Chris Patten’s argument for a sliding scale on tuition fees rather resembles the reasoning behind progressive taxation: the rich pay more to cover the poor, reducing inequalities in income and wealth and so on so forth. Sensible right?
Well, it would be if those that were coming to university were those with the money, but they’re not. A student entering university is usually at least 18, an adult, and supposedly embarking on a life of self sufficiency which should no longer require parental fiscal support.

Parents are at this point no longer required to fund their children, and some of course won’t. But the fact that some parents wouldn’t continue to support their children isn’t really the point, because by the time their child has progressed from child to adult they shouldn’t be encouraged to.

The tuition fees are taken on by the students themselves, paying them back according to their own futures, and rightly so. Encouraging the richer parents to pay more than others for university would be to reinforce the incorrect opinion that their success should continue to be funded by where they come from and not who they are.

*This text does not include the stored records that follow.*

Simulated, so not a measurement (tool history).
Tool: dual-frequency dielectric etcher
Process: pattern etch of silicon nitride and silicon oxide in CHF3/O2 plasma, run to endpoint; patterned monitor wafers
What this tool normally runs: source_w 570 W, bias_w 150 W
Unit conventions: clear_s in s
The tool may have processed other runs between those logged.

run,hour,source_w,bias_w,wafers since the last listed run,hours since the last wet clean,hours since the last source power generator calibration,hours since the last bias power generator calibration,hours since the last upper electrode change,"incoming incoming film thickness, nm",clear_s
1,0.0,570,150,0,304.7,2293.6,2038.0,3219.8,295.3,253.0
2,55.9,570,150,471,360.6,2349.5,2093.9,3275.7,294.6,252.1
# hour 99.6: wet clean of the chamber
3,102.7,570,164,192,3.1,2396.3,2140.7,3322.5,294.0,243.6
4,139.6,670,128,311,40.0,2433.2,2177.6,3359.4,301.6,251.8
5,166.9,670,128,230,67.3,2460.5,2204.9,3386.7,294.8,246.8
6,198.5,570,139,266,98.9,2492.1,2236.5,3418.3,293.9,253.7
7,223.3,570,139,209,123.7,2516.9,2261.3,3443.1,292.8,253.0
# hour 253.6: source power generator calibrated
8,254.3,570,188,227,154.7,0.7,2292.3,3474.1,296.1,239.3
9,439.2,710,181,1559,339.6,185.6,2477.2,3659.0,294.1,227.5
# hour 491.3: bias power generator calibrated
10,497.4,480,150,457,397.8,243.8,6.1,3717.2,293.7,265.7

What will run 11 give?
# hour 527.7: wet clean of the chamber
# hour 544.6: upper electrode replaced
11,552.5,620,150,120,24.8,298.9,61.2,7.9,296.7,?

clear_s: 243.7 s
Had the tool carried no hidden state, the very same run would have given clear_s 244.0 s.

University is one of society’s great levellers, because students are removed from their individual backgrounds and dropped into a place where their futures are decided upon their own decisions and abilities. Or to put it another way, their achievements are based upon merit, something Patten rightly thinks is rather important.Asking parents to fund the gap in a difference in tuition fees encourages division, apathy and an attitude which states that life will always be easy, because mummy and daddy can make it so.

 

Students graduating from university come out largely equally in debt, a debt which should be encouraged to be removed by themselves to support the notions that personal drive and hard work are the tools which will bring one’s one success, something that would benefit not just individuals, but the whole country.

Indeed what would stop the university admitting students on the basis of their parent’s wealth? If the financiers had a gap to fill and a way to do it, it would hardly be surprising to see them do it. Patten’s concept sounds great in principle, echoing a progressive ideal rightly enforced across society. But if a culture of meritocracy is most important, differences in tuition fees must be avoided.